Atlanta Fire Chief Fired Over Views of Homosexuality Files Discrimination Complaint
Kate Scanlon reports at the Daily Signal:
Former Atlanta Fire Chief Kelvin Cochran has filed a federal complaint that he is a victim of religious discrimination after losing his job after his writing about his views on homosexuality attracted attention.
Cochran, who is also a deacon at Elizabeth Baptist Church, was terminated after controversial passages about homosexuality were discovered in his book, Who Told You You Are Naked?, self-published in 2013.
According to the Atlanta Journal Constitution, Cochran was fired by Atlanta Mayor Kasim Reed after his objection to Cochran’s description of homosexuality as "vile, vulgar and inappropriate at work."
The complaint was filed with the Equal Employment Opportunity Commission on behalf of Cochran by his attorney, Jonathan Crumly, who alleges that Cochran’s termination is in violation of the Civil Rights Act of 1964.
"Americans are guaranteed the freedom to live without fear of losing their jobs because of their beliefs and thoughts. We are continuing to evaluate all available legal options to vindicate Chief Cochran after his unjust termination," Crumly is quoted as telling the Atlanta Journal Constitution.
"Crumly is affiliated with Alliance Defending Freedom, an organization that defends freedom of religion," Scanlon reports.
Comment: Both the U.S. Constitution (1st Amendment) and Declaration of Independence (liberty, the pursuit of happiness) recognize Kelvin Cochran's unalienable human right to speak freely and publicly regarding the vile, vulgar, and inappropriate phenomenon of homosexuality.
What the mayor and his politically correct true believers in secularism are demonstrating is their hatred of real diversity, their hatred of real liberty, and their hatred of the transhistorical norms of freedom as expressed in the founding documents of the American experiment.
Moreover, Mayor Kasim Reed of Atlanta (photo) is actually the one who is discriminating. He discriminates not only against Mr. Cochran, but also against the knowable Creator and against the Creator's verifiable norms for human freedom and dignity.
In the real world, as opposed to that of secular superstition, you cannot have your cake and eat it too. No mayor, governor, Congress, or president can reject the norms of freedom and yet maintain a free society.
In the real world, when you pull a flower up by its roots, "liberating" it from its soil, its source of life, that flower is effectively dead unless returned to its source of life. The bloom may last a while, and the ignorant may believe the bloom of life continues as before.
But the executioners know better. As do any who know the relationship between life and the source of life.

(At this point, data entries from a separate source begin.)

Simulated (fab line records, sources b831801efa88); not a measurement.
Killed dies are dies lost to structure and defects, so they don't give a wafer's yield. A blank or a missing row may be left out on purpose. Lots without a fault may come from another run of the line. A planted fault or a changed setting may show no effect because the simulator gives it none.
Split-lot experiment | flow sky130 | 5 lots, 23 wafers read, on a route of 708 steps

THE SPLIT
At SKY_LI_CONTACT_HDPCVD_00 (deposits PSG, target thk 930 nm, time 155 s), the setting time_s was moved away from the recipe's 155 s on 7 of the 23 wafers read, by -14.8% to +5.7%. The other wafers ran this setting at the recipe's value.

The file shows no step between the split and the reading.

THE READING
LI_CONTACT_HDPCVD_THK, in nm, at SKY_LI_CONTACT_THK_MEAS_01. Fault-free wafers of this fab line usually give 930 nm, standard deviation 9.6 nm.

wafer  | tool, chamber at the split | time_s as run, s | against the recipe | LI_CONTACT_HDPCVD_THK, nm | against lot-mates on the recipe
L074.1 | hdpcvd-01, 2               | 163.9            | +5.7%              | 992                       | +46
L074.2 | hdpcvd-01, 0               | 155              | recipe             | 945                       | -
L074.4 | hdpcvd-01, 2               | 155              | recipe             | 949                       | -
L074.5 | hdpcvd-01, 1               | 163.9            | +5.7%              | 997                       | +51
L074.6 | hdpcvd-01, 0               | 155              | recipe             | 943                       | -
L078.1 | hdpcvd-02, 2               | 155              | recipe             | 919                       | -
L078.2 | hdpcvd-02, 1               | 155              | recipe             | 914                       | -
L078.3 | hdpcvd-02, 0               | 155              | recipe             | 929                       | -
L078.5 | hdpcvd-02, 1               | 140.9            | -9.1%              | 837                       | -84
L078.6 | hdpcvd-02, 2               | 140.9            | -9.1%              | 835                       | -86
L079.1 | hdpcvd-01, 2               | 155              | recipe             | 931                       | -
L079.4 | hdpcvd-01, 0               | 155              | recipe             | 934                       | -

Surely, the city of Atlanta can find a mayor who knows the difference between life and death, freedom and nonfreedom, the wrongful discrimination against the Creator and his blessings, and the rightful and compassionate critique of ethical breakdown.
Come on, Atlanta. Come on, Georgia. Up your game. Get in the fight for human freedom and dignity.
Down with authoritarianism masquerading as liberation. Up with liberty in community with God and neighbor.
Former Atlanta fire chief Kelvin Cochran is behaving as a man freed by truth to express that truth, and live that truth, across the whole of life, including public life.
This is his birthright under God. He takes it with him wherever he goes. Into the firehouse, it is his birthright. Into the house of government, it is his birthright. And in every public space, it is his birthright.
For he is a man. He is not a slave. He is a human being, he is not a slave. Wake up, Mr. Mayor. Wake up, Atlanta. Wake up.